### Importing Libraries

In [None]:
from pyspark.sql import SparkSession
from pyspark.sql import functions as F
from pyspark.sql.window import Window

from pyspark.ml.feature import VectorAssembler, StringIndexer
from pyspark.ml.classification import RandomForestClassifier
from pyspark.ml import Pipeline
from pyspark.ml.evaluation import BinaryClassificationEvaluator, MulticlassClassificationEvaluator
from pyspark.sql.types import DoubleType
from geopy.distance import geodesic

### Initializing Spark

In [None]:
spark = SparkSession.builder \
    .appName("FraudDetection") \
    .config("spark.executor.memory", "8g") \
    .config("spark.driver.memory", "4g") \
    .getOrCreate()

df = spark.read.csv(r"D:\Data Science\Big Data Technology\Project\Streaming-Fraud-Detection\Streaming-Fraud-Detection\data\raw\fraudTrain.csv", header=True, inferSchema=True)
df.printSchema()

In [None]:
df.show(5)

### Feature Engineering

In [None]:
# Calculate the distance use UDF
def calculate_distance(lat1, lon1, lat2, lon2):
    return geodesic((lat1, lon1), (lat2, lon2)).km

In [None]:
distance_udf = F.udf(calculate_distance, DoubleType())

In [None]:
df = df.withColumn("distance", distance_udf("lat", "long", "merch_lat", "merch_long"))

In [None]:
df.show(5)

In [None]:
# Transforming the transaction date to datetime
df = df.withColumn("trans_date", F.to_timestamp("trans_date_trans_time")) \
       .withColumn("hour", F.hour("trans_date")) \
       .withColumn("day_of_week", F.dayofweek("trans_date")) \
       .withColumn("month", F.month("trans_date")) \
       .withColumn("age", F.year("trans_date") - F.year("dob"))

In [None]:
# Drop unnecessary columns for modeling in Spark
df = df.drop('first', 'last', 'street', 'city', 'state', 'zip', 'trans_num')

In [None]:
# Amount vs average amount by category
windowSpec = Window.partitionBy('category')

# Calculate amt_vs_category_avg
df = df.withColumn(
    'amt_vs_category_avg',
    F.col('amt') / F.avg('amt').over(windowSpec)
)

In [None]:
print(df.columns)

### Data Processing

##### Encoding object columns

In [None]:
categorical_cols = ["merchant", "category", "gender", "job"]
indexers = [StringIndexer(inputCol=col, outputCol=col+"_index") for col in categorical_cols]

### 2. Splitting Data intro Training and Testing sets

In [None]:
def train_test_split(df, test_size=0.2):
    # Shuffle the dataframe
    df = df.sample(frac=1, random_state=42).reset_index(drop=True)
    
    # Calculate the number of test samples
    test_count = int(len(df) * test_size)
    
    # Split the dataframe
    df_train = df[:-test_count]
    df_test = df[-test_count:]
    
    return df_train, df_test

# Perform the split
df_train, df_test = train_test_split(df, test_size=0.2)
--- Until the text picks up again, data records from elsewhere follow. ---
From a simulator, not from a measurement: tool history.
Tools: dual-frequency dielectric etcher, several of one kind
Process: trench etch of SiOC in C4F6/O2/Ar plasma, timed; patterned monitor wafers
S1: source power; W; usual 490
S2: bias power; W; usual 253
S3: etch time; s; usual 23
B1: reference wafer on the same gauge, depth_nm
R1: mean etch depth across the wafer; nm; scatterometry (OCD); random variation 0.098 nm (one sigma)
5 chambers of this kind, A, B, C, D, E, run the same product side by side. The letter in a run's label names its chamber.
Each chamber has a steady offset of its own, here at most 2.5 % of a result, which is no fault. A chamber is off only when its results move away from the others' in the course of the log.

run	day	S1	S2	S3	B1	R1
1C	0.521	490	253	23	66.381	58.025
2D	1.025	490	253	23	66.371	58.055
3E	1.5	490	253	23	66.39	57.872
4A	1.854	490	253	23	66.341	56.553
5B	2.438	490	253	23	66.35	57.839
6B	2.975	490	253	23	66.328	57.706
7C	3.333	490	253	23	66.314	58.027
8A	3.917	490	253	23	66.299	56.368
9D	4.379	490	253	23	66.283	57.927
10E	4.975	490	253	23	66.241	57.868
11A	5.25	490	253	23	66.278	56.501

# Display the shapes of the resulting dataframes
print(f"Training set shape: {df_train.shape}")
print(f"Testing set shape: {df_test.shape}")

In [None]:
feature_cols = [col for col in df.columns if col not in ["trans_date_trans_time", "is_fraud"]]
target_col = "is_fraud"

In [None]:
X_train = df_train[feature_cols]
y_train = df_train[target_col]

X_test = df_test[feature_cols]
y_test = df_test[target_col]

### 3. OverSampling (Process Imbalanced Data)

The rule of thumb is: never mess up with your test set. Always split into test and train sets BEFORE trying oversampling/undersampling techniques!

Oversampling before splitting the data can allow the exact same observations to be present in both the test and train sets. This can allow model to simply memorize specific data points and cause overfitting and poor generalization to the test data. Data leakage can cause you to create overly optimistic if not completely invalid predictive models.

![](https://dataaspirant.com/wp-content/uploads/2020/08/10-oversampling.png)
Picture Credit: https://dataaspirant.com

In [None]:
from imblearn.over_sampling import SMOTE

smote = SMOTE(random_state=0)
X_train_smote, y_train_smote = smote.fit_resample(X_train, y_train)
print('Feature/label dataset for training before applying SMOTE: ', X_train.shape, y_train.shape)
print('Feature/label dataset for training after applying SMOTE: ', X_train_smote.shape, y_train_smote.shape)
print('Distribution of label values after applying SMOTE:\n',pd.Series(y_train_smote).value_counts())

# VI. Building Model (Spark ML)

In [None]:
# Initialize Spark session
spark = SparkSession.builder.appName("Streaming Fraud Detection") \
        .config("spark.executor.memory", "16g").config("spark.executor.cores", "4") \
        .config("spark.task.cpus", "1").config("spark.driver.memory", "8g") \
        .config("spark.driver.cores", "4").config("spark.executor.resource.gpu.amount", "1") \
        .config("spark.executor.resource.gpu.discoveryScript", "/usr/bin/nvidia-smi") \
        .config("spark.rapids.sql.enabled", "true") \
        .config("spark.rapids.memory.pinnedPool.size", "2G") \
        .config("spark.sql.shuffle.partitions", "200") \
        .getOrCreate()

In [None]:
pandas_df = pd.DataFrame(X_train_smote, columns=X_train.columns)
pandas_df['is_fraud'] = y_train_smote

In [None]:
pandas_df.head()

In [None]:
pandas_df.info()

In [None]:
spark_df = spark.createDataFrame(pandas_df)

In [None]:
feature_cols = [col for col in spark_df.columns if col != "is_fraud"]
assembler = VectorAssembler(inputCols=feature_cols, outputCol="features")

spark_df = assembler.transform(spark_df).select("features", "label")